Review: In devastating new Broadway 'Death of a Salesman,' decades of work show in Nathan Lane's face
Published in Entertainment News
NEW YORK — Arthur Miller’s “Death of a Salesman,” now back on Broadway in a haunting new production at the Winter Garden starring Nathan Lane and Laurie Metcalf, is one of the saddest American plays ever written. Its most melancholy scene of all involves Willy Loman, a traveling salesman who has given his unnamed company the best years of his now weary life, walking into the head office only to be humiliated by the callow young man who now runs his company and could not give a damn for him.

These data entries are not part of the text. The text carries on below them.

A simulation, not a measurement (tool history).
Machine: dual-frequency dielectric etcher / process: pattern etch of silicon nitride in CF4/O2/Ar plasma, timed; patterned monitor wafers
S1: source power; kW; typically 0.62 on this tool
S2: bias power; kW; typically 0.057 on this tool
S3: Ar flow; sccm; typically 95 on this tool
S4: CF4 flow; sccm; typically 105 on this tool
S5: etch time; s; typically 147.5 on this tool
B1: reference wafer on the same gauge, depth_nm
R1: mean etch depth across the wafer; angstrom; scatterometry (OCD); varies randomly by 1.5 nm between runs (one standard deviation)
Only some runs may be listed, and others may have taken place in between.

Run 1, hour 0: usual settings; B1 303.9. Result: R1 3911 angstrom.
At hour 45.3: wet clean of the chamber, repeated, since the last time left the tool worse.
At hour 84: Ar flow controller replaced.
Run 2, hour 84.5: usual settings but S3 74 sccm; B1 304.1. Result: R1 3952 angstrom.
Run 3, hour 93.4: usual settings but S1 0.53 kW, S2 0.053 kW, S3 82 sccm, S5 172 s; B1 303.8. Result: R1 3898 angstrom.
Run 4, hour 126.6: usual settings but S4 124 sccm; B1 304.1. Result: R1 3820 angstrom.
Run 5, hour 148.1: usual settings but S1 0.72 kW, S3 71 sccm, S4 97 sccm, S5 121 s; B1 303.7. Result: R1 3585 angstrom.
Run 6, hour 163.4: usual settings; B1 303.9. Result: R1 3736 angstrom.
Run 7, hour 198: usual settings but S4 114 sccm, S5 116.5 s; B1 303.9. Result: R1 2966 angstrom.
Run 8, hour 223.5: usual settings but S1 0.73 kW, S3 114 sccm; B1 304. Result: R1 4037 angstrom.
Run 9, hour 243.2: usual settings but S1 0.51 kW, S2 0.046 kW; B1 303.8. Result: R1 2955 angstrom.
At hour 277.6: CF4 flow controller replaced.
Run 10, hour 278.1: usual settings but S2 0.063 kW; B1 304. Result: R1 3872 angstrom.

Miller wrote the play long before the rise of artificial intelligence sent shivers through the American workforce.
But in the scene where Willy asks for a job in town, not schlepping every week to New England, all the fears of the older worker are manifest. There is the new technology Willy doesn’t understand, the disloyalty of his mercenary company that makes him feel betrayed, the humbling that leads him to lash out, making everything so much worse. If there’s an American workplace nightmare, it’s in this scene. Written in 1949!
And as played by Nathan Lane and John Drea in Joe Mantello’s exquisitely directed Broadway revival, which has several Steppenwolf Theatre influences, it will sock you in the gut.
Sure did me. And I’ve seen this play countless times. Then again, when you get close to Willy’s age, you also start to see this play differently. Very, very differently.
“Death of a Salesman” is familiar Broadway territory, but the play allows for many different entry points and Willy has not always seemed so sympathetic as Lane makes him here.
Philip Seymour Hoffman played him on Broadway as a near-psychotic, his philandering very much to blame for the fall of his elder son, Biff. Brian Dennehy embodied him at the Goodman Theatre as a kind of fallen giant, a weary, Woyzeck-like figure worn down on the turntable of life. One watched him with fear in director Robert Falls’ production.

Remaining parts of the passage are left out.